All villagers have the same eight pre-set personalities. These personalities determine their dialogue and interactions with the player. For example, a peppy villager like Rosie would mostly talk about how she wants to be a pop star and call you her best friend. I have three peppy villagers on my island so you can imagine how many future pop stars I converse with on the daily.
But if all the villagers have the same eight personalities, what separates the Raymonds from the Hazels? Well, it’s all in their designs — each villager has a unique look. It’s on the basis of these designs that people are driving Barolds out of their islands and selling Raymonds for millions of bells.
The thing about Animal Crossing villagers is that they were all designed to be your friend. Whether they’re your snooty friend or your cranky old man friend, they were created to make you feel good regardless. It’s no wonder that people get attached to their villagers — they were made to be lovable, and Hazel is no exception.

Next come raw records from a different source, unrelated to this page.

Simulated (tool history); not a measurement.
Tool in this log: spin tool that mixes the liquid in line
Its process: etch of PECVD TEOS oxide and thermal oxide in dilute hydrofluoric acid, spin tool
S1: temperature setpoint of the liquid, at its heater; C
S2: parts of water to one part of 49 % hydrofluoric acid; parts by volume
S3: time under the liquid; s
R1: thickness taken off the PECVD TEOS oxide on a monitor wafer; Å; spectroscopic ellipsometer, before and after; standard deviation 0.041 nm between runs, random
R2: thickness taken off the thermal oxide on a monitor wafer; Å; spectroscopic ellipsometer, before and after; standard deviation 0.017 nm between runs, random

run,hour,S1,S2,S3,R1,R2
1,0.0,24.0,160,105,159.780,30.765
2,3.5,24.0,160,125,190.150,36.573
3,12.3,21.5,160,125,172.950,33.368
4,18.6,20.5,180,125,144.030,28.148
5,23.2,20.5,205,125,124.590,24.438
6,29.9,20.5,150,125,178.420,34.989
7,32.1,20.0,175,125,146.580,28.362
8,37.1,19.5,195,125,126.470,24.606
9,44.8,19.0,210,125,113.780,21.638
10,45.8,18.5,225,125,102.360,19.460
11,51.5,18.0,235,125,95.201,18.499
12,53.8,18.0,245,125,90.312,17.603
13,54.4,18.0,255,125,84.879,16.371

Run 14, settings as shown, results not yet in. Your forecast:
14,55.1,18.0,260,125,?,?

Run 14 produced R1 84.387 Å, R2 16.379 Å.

When Hazel finally asked to move off my island — the first of my villagers to do so — my answer was a strong, resounding “absolutely not.” At first, I was so consumed by the idea of perfect villagers that I didn’t realize how cool the villagers I already had were. Hazel’s unibrow and choppy bowl cut is what makes her unique; there isn’t another squirrel like her out there! She’s my best friend now, and I wouldn’t give her up for a million bells. So this is my formal apology to Hazel: my first impression of you was wrong and you are uni-wonderful.